Filing for bankruptcy is always a tough decision. Your credit is ruined and you're often put out of business. The decision can be even tougher when a company is contemplating bankruptcy because of the livelihood of more than just one person or family. Even when it is clear that bankruptcy is a company's best way forward, management may attempt to keep the sinking ship afloat. In these circumstances, the company's creditors may consider filing an involuntary bankruptcy petition.
Types of Bankruptcy
There are two types of bankruptcy for individuals: a liquidation or a repayment plan. In a Chapter 7 liquidation, the debtor gets to keep property that is exempt from bankruptcy, but the rest of his property, if any, is sold to pay off debts. In contrast, under a Chapter 13 plan, the bankruptcy court reduces the amount of debt owed, and the debtor pays off the reduced amount over a period of three to five years. Companies may file for liquidation under Chapter 7 or for reorganization under Chapter 11, which is the business version of a Chapter 13. The bankruptcy code also includes an alternative -- involuntary bankruptcy -- when a failing business refuses to seek liquidation or reorganization. This permits company creditors to force the debtor into bankruptcy.
The Forced Option
The bankruptcy code has specific requirements for involuntary bankruptcy petitions. If a company has fewer than 12 creditors, a single creditor can force a company into bankruptcy. If the company has at least 12 creditors, at least three creditors must join in the bankruptcy petition. Regardless of whether one or three creditors file suit, the company must owe at least $15,325 collectively in unsecured debt, meaning debt that is not secured by a lien. The bankruptcy petitioners must specify whether they are trying to force the company into a Chapter 7 liquidation or a Chapter 11 reorganization plan. If the company objects to the bankruptcy filing, the creditors must prove that the company is not paying its bills on time, or alternatively, that the company must have given up most of its assets to a custodian within the past 120 days. If the creditors don't prove one of these two alternatives, the involuntary bankruptcy petition might not be successful.
After the Filing
In a voluntary bankruptcy, a person or company is immediately considered to be in bankruptcy as soon as the bankruptcy petition is filed with the court. But an involuntary bankruptcy petition does not automatically place the company in bankruptcy. The involuntary bankruptcy petition is simply a request that the court order the company into bankruptcy. For this reason, the business continues to operate as usual, until the court grants the involuntary bankruptcy petition. In a voluntary bankruptcy, the court appoints a trustee who is responsible for the debtor's assets, because the debtor no longer has the right to sell them. The filing of an involuntary bankruptcy proceeding does not result in this loss of control by the debtor.

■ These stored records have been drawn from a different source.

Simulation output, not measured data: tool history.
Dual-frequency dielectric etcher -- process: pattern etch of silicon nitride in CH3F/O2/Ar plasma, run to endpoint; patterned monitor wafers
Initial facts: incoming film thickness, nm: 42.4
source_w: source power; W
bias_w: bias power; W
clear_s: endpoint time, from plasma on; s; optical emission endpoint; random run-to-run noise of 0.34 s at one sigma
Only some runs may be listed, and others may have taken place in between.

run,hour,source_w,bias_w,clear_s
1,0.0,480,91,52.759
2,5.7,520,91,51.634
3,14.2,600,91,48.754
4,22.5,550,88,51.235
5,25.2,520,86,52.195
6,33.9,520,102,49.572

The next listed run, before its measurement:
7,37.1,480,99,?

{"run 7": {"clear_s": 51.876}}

An involuntary bankruptcy suit might, or might not, be successful. If it's not successful, the consequences to the petitioners can be severe. If the court denies the request to force the company into bankruptcy, the court can order the creditors to pay the attorney's fees and costs the company incurred in defending the petition. If the court finds that the creditors filed the bankruptcy petition in bad faith, it can hold them responsible for resulting financial damages to the company and can even award punitive damages -- punishment for committing a wrongful act.